As reported in the Village Voice, and posted on a number of blogs, sometime last week an "activist" defaced a block-long row of iPod posters in downtown Manhattan, using a permanent marker to emblazon each with such slogans as "the 'i' stands for isolation" and "the 'i' stands for impolite."
So... forget the disaster that is Iraq (not to mention Afghanistan), the faltering economy, the increasingly bleak prospects of the American working class, the state of the environment, and about 10,000 other things actually worth getting upset about - what gets this individual's blood boiling is... iPods! And, sadly, he, or she, is not alone. I can't count, over the past year or two, the number of conversations I've overheard, or message board postings I've read, that have involved some sort of quasi-intellectual trashing of iPods; none of them, I should add, even remotely intriguing. Take the words "solipsistic," "paradigm," "narcissism," "worldview," and "yuppie," and a handful of appropriate pronouns and conjunctions; spend ten minutes playing magnetic poetry with them, and you'll have reconstructed probably ninety percent of the anti-iPod screeds I've observed.

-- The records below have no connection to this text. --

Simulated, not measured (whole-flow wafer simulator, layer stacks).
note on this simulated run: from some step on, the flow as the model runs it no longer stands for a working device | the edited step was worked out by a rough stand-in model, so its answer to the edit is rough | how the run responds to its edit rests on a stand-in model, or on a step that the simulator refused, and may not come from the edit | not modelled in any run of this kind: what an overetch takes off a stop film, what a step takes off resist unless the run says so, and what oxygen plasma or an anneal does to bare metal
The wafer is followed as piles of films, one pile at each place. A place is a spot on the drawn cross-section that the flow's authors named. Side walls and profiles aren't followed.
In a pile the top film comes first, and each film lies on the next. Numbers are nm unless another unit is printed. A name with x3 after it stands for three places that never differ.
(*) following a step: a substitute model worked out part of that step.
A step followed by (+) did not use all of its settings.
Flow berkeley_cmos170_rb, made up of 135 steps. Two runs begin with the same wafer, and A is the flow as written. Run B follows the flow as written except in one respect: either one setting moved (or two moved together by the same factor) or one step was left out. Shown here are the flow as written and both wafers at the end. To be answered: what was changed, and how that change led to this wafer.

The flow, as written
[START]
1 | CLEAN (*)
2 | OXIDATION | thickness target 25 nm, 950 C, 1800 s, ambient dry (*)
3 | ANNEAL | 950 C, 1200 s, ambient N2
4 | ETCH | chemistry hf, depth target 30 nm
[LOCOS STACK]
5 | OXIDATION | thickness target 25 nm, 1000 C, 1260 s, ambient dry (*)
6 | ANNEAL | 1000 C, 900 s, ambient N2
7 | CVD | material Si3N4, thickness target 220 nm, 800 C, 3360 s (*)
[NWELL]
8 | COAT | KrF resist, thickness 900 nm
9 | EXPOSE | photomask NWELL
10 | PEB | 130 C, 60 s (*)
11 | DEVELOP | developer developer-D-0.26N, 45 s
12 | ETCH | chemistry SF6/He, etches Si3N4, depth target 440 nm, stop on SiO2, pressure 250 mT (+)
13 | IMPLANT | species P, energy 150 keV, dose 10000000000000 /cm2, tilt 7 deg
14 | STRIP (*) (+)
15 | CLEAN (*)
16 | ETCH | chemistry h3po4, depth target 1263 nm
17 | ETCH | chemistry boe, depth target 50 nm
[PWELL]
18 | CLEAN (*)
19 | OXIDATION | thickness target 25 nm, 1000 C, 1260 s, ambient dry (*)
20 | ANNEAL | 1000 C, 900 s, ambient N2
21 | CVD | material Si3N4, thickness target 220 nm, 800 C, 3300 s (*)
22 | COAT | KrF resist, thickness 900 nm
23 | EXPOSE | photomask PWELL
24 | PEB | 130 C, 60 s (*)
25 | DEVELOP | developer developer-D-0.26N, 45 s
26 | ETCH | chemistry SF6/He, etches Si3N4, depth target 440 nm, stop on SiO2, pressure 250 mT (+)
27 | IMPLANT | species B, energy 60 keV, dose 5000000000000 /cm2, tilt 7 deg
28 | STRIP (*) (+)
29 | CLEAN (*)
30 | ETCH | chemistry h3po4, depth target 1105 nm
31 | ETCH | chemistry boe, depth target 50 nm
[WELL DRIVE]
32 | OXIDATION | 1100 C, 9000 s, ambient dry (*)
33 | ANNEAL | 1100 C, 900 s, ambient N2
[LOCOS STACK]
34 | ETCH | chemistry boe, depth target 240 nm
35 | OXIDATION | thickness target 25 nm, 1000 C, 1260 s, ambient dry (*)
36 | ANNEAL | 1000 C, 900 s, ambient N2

Now, I should probably mention that I do not own an iPod; nor do I ever anticipate owning one. So, this isn't personal. Rather, it's about wondering why the heck people get worked up about such petty nonsense, given there are so many other things worth getting angry about. The Walkman was invented in 1979, which means people have been walking around listening to music on headphones for a quarter of a century. But, why this has just now become an issue, with the introduction of the iPod, is beyond me. Yes, wearing headphones is isolating, but no more so than, say, reading a book, or daydreaming, or any of the many other things people do in public that distracts them from their surroundings. And listening to headphones is only impolite, in the context of interaction with the larger world, if they're used as an excuse to ignore others - which has nothing to do with the inherent properties of the headphones themselves. One could just as easily ignore others by humming or staring into space.
Really, I can't explain iPod-bashing. I suspect it's a manner of rationalizing not buying one: most of the iPod bashers I've talked with will readily admit that iPods are pretty damn nifty, but that they can't - because they can't afford it, or, more often, because they eschew anything "trendy" - buy one themselves. Either that or it's just good old fashioned class warfare - attacking what amounts to conspicuous consumption amongst urban hipsters. At any rate, it's not worth the time, or energy. You may as well make a point of complaining about toasters, or alarm clocks. The iPod is just a thing, that people buy. Nothing else.
The powers that be do enough to divide the populace without us doing their work for them. There's no use in fighting amongst ourselves over a hunk of white plastic and circuits while the U.S. turns, slowly but surely, into a nation modeled, economically and socially, on a third world theocracy. If the "i" is going to stand for anything, let it be "I don't care that you have an iPod. I have more important things to worry about."